Last night, about 200 million viewers in the world were watching the Eurovision Song Contest. This huge number sounds utterly incomprehensible to most Czechs. Last year, when a would-be transvestite Conchita Wurst won, the Czech TVs didn't air the contest at all. This year, people could watch it on an obscure Art Public TV channel, and 1% of the Czech population (100,000) did it.

The contest is often semi-jokingly dubbed the most successful result of the European integration and unification. And various Czech journalists compare it to the summits of the European Union. It's boring, dull, each country of Europe (including Australia) has a representative, all of them try to search for the universal common denominator of likability, almost everyone tries to be as close to the average as possible, and if someone is just a little bit further from that, he is disproportionately celebrated for his or her "courage".

And everyone seems to be dead serious about the contest. No irony or jokes can be found anywhere. Just like an EU summit.

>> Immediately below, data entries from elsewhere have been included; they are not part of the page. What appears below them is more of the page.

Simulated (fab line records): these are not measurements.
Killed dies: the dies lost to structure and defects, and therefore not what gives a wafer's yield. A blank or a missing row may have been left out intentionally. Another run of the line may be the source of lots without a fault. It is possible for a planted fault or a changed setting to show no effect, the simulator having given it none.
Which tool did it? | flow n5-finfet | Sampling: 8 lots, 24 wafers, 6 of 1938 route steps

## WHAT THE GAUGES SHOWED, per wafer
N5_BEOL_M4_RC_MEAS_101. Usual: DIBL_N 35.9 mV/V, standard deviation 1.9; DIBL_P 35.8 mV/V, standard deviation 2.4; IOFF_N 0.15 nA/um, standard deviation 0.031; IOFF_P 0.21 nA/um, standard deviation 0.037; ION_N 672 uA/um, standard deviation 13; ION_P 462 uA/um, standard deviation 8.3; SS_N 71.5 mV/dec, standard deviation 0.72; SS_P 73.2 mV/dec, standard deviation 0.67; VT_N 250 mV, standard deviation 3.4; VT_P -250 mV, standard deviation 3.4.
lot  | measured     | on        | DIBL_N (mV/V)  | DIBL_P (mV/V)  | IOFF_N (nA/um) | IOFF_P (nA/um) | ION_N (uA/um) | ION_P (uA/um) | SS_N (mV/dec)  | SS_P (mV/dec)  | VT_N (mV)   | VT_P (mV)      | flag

Last night, the musicians competed in Vienna, Austria. A Swedish guy won, followed by Ms Polina Gagarina of Russia. I have also watched the Italian bronze model winner (unusually depressive for an Italian) and a female truck of Serbia (a beauty that never lies, it always rolls). The event is a template for political correctness by its efforts to "unify" Europe and give a chance to all sorts of "minorities". (The transvestite who won in 2014 wasn't even real; it was a childish drag act.) But in 2015, they brought another fad popular among the stupidest consumers of the EU mass culture: the anti-CO2-flavored environmentalism.




The organizers decided to minimize the carbon footprint of the event. So the electricity was supplied by a special "green grid", whatever it exactly meant. The tickets to the concert could also be used as tickets for the Viennese public transportation. Special guards were hired to protect bicycles of those visitors who chose this kind of transportation. All food that was sold (plus included in catering) was organic food from nearby farms in Austria. All beverages were served in cups that are returned and reused. Only classical, non-trash knives and forks were allowed. And trash cans were separated for recycling, too.

And I could go on.

Vienna is clearly good in appreciating similar things. What it's much less good at is appreciating good music. That's why Wolfgang Amadeus Mozart had to travel to Prague to get some support. Mein Prager verstehen mich.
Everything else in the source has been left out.